To conflate this model with subsidy-driven overproduction risks misdiagnosing the issue and penalizing a partner that has facilitated, rather than distorted, market outcomes.
Labor reforms and supply chain progress
Concerns over labor practices and supply chain integrity remain part of the policy conversation, particularly in the context of ongoing forced labor discussions. But these concerns should be weighed against Vietnam’s steady, if incremental, progress.
In recent years, Hanoi has undertaken significant labor reforms aligned with the International Labor Organization, including updates to its labor code, expanded worker representation rights and enhanced compliance mechanisms.
Vietnam has also prioritized traceability and transparency across key export sectors. From fisheries to manufacturing, authorities have invested in monitoring systems, strengthened inspections and improved regulatory oversight — steps aimed at meeting the expectations of international partners and markets.
This is an evolving process, not a completed one. But the trajectory is clear: Vietnam is moving toward higher standards, not retreating from them.
The case for market economy recognition
Another unresolved issue, Vietnam’s designation as a non-market economy under U.S. trade law, has become increasingly difficult to justify.

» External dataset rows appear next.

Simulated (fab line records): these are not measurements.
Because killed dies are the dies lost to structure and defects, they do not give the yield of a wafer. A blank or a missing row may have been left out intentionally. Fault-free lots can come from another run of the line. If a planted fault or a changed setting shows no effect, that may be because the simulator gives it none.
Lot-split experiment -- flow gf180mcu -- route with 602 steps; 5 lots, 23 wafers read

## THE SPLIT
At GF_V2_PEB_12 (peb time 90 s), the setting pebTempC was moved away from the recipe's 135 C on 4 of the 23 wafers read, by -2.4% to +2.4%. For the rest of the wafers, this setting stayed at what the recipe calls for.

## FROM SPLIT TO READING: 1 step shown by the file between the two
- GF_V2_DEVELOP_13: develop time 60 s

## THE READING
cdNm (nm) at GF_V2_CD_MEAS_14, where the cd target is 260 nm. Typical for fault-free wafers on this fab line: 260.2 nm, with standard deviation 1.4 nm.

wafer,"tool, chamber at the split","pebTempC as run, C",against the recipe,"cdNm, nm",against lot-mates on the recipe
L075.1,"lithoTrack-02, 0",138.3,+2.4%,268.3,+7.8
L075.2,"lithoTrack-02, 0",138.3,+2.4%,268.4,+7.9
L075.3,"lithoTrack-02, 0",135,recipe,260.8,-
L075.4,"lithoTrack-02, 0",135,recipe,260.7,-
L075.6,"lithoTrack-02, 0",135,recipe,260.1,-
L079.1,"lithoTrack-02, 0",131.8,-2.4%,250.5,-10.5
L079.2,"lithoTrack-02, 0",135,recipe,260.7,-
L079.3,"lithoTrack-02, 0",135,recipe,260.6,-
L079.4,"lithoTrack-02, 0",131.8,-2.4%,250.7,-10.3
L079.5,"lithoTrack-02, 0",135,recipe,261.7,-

Vietnam operates within the framework of the World Trade Organization and has been recognized as a market economy by more than 70 countries. Its private sector has expanded rapidly, its regulatory environment continues to evolve and its integration into global markets is deepening.
Maintaining Vietnam’s current non-market economy designation under U.S. trade law has raised concerns among policymakers and business groups, who say it could affect the application of trade remedies and investor confidence. The issue comes as Washington seeks to expand economic partnerships across the Indo-Pacific.
Avoiding unintended consequences
Intellectual property has emerged as a new point of tension in U.S.-Vietnam trade relations. Ambassador Jamieson Greer, the U.S. trade representative, has designated Vietnam as a “Priority Foreign Country” — its most serious classification — in its latest intellectual property rights report, opening the door to a potential Section 301 investigation within 30 days.
The designation, the first of its kind in more than a decade, reflects ongoing U.S. concerns over Vietnam’s intellectual property protections and could affect the trajectory of current trade negotiations.
Sweeping trade measures designed to address structural concerns could disrupt supply chains, raise costs for American businesses and consumers, and weaken a partnership that has delivered measurable benefits. In an already fragile global economy, such outcomes would be counterproductive.
Vietnam’s own incentives align with stability. Its growth depends on open markets, foreign investment and compliance with international standards. That alignment should be viewed as a strategic asset.
Washington should avoid applying a China-centric lens to Vietnam’s trade profile, said Dan Harris, a partner at the law firm Harris Sliwoski. Treating Vietnam as an “overcapacity” case without clear evidence risks penalizing U.S. firms that relocated production there in line with Washington’s own push to reduce reliance on China and strengthen supply chain resilience.
“We will end up punishing the companies that did what we asked,” Harris warned.
He added that the broader strategic context matters: Vietnam’s long history of conflict and mistrust with China sets it apart from Beijing, even as it emerges as an increasingly important U.S. partner in the Indo-Pacific.
But the implications of Washington’s trade posture toward Hanoi extend far beyond economics. Vietnam’s export-driven growth, fueled primarily by multinational investment rather than state subsidies, has quietly elevated the country into a strategic linchpin in the Indo-Pacific.
A stable and prosperous Vietnam not only supports supply chain diversification, but also reinforces the rules-based order in the South China Sea.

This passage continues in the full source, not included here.